[
https://issues.apache.org/jira/browse/IMPALA-7747?page=com.atlassian.jira.plugin.system.issuetabpanels:comment-tabpanel&focusedCommentId=16661109#comment-16661109
]
Paul Rogers commented on IMPALA-7747:
-------------------------------------
To summarize the proposed changes:
IMPALA-7655:
* Rewrite {{isnull()}} to use {{CASE}}. (Done)
* Rewrite {{coalesce()}} to use {{CASE}}. (Code done. See
* Rewrite {{if()}} to use {{CASE}}.
Additional changes:
* Rewrite {{ifnull()}} and {{nvl()}} to {{isnull()}}. (Done)
* Modify the {{decode()}} rewrite to use {{IS NOT DISTINCT}}. (Done.)
* Implement special handling for {{decode()}} in the builtins table, then move
code for rewrite out of {{CaseExpr}} and into {{SimplifyConditionalRules}}.
(Done.)
* Address IMPALA-7741 as this is needed to allow removing BE implementations of
functions while keeping the functions in the FE function registry. (Done.)
* Change handling of {{nvl2()}} and {{nullif()}} to perform the rewriting in
{{SimplifyConditionalRules}} rather than when creating the function expression.
And the simplifications suggested above.
* No tests exist to verify the rewrite of {{decode()}} into {{CASE}}. Add such
tests, including the use of the {{IS NOT DISTINCT}} operator as noted above.
(Done)
* Add tests for the additional simplifications described above. (Done)
Tasks will be grouped into separate JIRA tickets to keep each code review to a
manageable size.
> Review and modernize conditional function rewrites
> --------------------------------------------------
>
> Key: IMPALA-7747
> URL: https://issues.apache.org/jira/browse/IMPALA-7747
> Project: IMPALA
> Issue Type: Improvement
> Components: Frontend
> Affects Versions: Impala 3.0
> Reporter: Paul Rogers
> Assignee: Paul Rogers
> Priority: Major
>
> IMPALA-7655 asks to revisit the rewrite rules for several conditional
> functions. [~philip] suggested that the rewrite rules should apply to [all of
> them|https://impala.apache.org/docs/build3x/html/topics/impala_conditional_functions.html].

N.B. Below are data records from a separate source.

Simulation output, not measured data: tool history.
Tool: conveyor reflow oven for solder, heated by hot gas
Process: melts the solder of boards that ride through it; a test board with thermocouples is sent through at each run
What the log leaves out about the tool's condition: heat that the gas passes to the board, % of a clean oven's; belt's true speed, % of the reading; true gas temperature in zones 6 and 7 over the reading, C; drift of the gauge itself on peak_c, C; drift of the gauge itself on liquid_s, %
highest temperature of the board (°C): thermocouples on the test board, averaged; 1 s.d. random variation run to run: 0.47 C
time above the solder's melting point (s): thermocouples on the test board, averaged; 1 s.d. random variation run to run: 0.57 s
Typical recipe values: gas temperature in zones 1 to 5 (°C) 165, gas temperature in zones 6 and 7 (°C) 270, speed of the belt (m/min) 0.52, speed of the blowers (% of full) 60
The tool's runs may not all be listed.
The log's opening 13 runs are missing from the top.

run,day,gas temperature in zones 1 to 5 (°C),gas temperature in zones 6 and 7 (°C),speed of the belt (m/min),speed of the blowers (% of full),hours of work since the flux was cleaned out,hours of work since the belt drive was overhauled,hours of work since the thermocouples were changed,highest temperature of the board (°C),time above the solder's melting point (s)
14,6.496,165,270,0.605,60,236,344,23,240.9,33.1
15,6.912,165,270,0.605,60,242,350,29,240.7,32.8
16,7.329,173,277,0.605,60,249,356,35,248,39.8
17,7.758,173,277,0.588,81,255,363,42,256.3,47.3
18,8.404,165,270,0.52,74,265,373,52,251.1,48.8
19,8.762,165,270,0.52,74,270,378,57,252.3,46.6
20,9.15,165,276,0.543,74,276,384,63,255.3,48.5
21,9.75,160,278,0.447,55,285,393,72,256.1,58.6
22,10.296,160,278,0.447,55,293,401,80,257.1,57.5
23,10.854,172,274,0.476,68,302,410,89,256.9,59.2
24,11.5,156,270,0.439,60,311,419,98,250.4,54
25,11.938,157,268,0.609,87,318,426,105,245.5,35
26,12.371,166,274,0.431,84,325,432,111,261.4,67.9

> To keep IMPALA-7655 focused, the larger review is presented here, along with
> suggested opportunities to modernize the front-end rewrite rules.
> This is the top-level task for the review tasks, each change is identified by
> a sub-task or linked task in order to keep each code review task small.
> h4. Overview
> The full set of conditional functions include:
> {noformat}
> if(boolean condition, type ifTrue, type ifFalseOrNull)
> ifnull(type a, type ifNull)
> isfalse(boolean)
> isnotfalse(boolean)
> isnottrue(boolean)
> isnull(type a, type ifNull)
> istrue(boolean)
> nonnullvalue(expression)
> nullif(expr1,expr2)
> nullifzero(numeric_expr)
> nullvalue(expression)
> nvl(type a, type ifNull)
> nvl2(type a, type ifNull, type ifNotNull)
> zeroifnull(numeric_expr)
> {noformat}
> Turns out conditionals are complex as substantial prior work has gone into
> optimizations. The FE has a number of transforms that affect specific
> conditional statements. The BE has additional transforms. To proceed, each
> operation must be tracked through the system one by one.
> The discussion below summarizes the state of each of the Impala conditional
> functions to identify the path needed to implement the requested changes, and
> to ensure that the changes don't impact other functionality. We also point
> out a few out-of-scope nice-to-haves as we go along.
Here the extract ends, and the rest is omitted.